Harper maintained that the State's allegations against him were unfounded. As to some of the alleged assaults, Harper claimed that he was not in the same house or in the same town as the girls. Harper testified that the allegations against him were made up by the mother of one of his children. According to Harper, the claims were made up to try to extract money from him. Harper stated, "That's the reason why she came into the picture, for the money." He continued, "She threatened me with these charges back in March of 2019." He also claimed that she put the children "up to it."

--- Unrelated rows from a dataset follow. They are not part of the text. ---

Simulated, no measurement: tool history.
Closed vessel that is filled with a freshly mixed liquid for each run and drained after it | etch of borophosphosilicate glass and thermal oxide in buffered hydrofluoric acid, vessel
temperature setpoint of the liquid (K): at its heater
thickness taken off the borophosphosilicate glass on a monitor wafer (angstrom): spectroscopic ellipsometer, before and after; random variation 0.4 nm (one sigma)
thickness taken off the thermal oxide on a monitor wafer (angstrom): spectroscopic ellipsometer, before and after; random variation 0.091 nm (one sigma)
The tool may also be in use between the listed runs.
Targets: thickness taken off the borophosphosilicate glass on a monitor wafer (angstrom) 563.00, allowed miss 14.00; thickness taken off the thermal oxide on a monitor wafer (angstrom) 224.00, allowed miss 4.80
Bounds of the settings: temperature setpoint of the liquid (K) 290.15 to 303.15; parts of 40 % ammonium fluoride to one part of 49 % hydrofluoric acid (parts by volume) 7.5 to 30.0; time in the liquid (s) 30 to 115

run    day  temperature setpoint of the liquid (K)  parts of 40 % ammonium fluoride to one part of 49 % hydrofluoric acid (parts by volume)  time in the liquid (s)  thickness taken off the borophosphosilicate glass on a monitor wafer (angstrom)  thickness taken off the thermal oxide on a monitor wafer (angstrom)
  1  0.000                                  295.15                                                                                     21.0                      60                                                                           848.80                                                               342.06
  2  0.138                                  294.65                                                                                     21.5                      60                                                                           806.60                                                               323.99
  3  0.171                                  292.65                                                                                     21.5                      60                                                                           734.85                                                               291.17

Harper was referring to a supplemental security income check that had been issued for the child.
After hearing the evidence, the jury returned guilty verdicts on all three counts, and Harper was sentenced to life in prison on each count. This appeal followed.
In his sole point of error, Harper maintains that he received ineffective assistance of counsel because his counsel failed to file any pretrial motions and failed to cross-examine the State's witnesses. We disagree.
To prevail on a claim of ineffective assistance of counsel, an appellant must establish by a preponderance of the evidence both deficient performance by counsel and prejudice suffered by the appellant. Strickland v. Washington, 466 U.S. 668, 687 (1984); Nava v. State, 415 S.W.3d 289, 307 (Tex. Crim. App. 2013). The first Strickland prong requires a demonstration that trial counsel's performance failed to meet an objective standard of reasonableness under prevailing professional norms. Strickland, 466 U.S. at 687-88; Nava, 415 S.W.3d at 289, 307 (Tex. Crim. App. 2013). The second, prejudice, prong requires a showing of a reasonable probability-one sufficient to undermine confidence in the outcome-that the result of the proceeding would have been different but for the deficient performance under the first prong. Strickland, 466 U.S. at 694; Nava, 415 S.W.3d at 308. Failure to establish either prong defeats the claim. Strickland, 466 U.S. at 700; Perez v. State, 310 S.W.3d 890, 893 (Tex. Crim. App. 1999).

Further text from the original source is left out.